- Pennsylvania-based book binding company Fox Bindery Inc. and its owner have agreed to pay $598,366 in back wages, damages, penalties and liquidated damages to settle charges that it violated the minimum wage, overtime and recordkeeping provisions of the Fair Labor Standards Act (FLSA).
- According to the U.S. Department of Labor's Wage and Hour Division (WHD), the company obtained workers through temporary employment agencies and operated as a joint employers. WHD said the employment agencies knowingly failed to pay the temporary workers for hours they worked over 40 in a workweek and knowingly paid employees who worked for Fox less than the federal minimum wage. Investigators also alleged that Fox made no efforts to determine whether the workers were properly paid, even though it received detailed invoices from the agencies. Sharing the settlement are 556 current and former employees.
- Fox and its owner have agreed to change its business practices, WHD said.
Joint employment has emerged as a major issue in franchising, contracting, temporary staffing and other arrangements in which companies use workers they do not employ in the traditional sense. Under both the National Labor Relations Act (NLRA) and the FLSA, joint employment liability remains somewhat of a gray area. DOL recently announced plans to tackle joint employment under the FLSA via regulation, explaining that it wants to clarify joint employment relationships because changes in the 21st century workplace are not reflected in the current regulatory framework.

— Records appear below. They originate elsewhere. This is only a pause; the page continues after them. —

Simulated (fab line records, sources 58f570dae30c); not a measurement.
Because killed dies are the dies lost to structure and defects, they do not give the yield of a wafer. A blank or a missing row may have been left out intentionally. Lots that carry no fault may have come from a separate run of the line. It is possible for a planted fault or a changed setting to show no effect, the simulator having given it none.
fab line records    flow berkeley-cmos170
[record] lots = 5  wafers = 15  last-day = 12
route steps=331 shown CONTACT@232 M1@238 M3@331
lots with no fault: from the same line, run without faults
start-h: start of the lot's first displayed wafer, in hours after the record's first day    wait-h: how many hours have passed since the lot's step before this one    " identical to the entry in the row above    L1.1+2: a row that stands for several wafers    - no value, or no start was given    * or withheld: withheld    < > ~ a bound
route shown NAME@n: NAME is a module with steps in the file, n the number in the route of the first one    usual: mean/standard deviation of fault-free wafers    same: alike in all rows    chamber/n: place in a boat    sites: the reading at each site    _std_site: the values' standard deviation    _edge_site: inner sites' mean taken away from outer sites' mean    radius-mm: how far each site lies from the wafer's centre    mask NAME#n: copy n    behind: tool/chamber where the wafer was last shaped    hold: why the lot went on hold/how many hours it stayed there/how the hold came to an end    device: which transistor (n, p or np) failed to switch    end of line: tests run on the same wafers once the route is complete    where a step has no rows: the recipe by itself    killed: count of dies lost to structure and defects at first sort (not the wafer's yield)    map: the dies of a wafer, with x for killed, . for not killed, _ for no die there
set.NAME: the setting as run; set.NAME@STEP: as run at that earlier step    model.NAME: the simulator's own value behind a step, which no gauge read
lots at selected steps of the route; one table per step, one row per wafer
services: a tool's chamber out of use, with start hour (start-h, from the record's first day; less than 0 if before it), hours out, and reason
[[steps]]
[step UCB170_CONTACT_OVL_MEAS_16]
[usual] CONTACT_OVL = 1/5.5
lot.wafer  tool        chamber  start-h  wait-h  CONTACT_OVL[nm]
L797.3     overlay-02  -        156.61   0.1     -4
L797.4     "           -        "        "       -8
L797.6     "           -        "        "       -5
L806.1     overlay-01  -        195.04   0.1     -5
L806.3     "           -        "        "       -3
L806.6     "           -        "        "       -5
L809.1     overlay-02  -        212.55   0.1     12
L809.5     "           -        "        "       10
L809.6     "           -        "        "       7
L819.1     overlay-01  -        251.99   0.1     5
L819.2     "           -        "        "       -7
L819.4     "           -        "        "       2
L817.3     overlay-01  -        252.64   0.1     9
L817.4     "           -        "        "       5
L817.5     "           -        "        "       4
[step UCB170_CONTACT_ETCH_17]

The National Labor Relations Board on Jan. 14 extended the public comment period for its proposed rulemaking that will define joint employer status. The rule would consider an employer to be a joint employer only if two employers share or co-determine employees' essential terms and conditions of employment, such as hiring, firing, discipline, supervision and direction.
For now, businesses need to carefully consider the implications of contracting arrangements.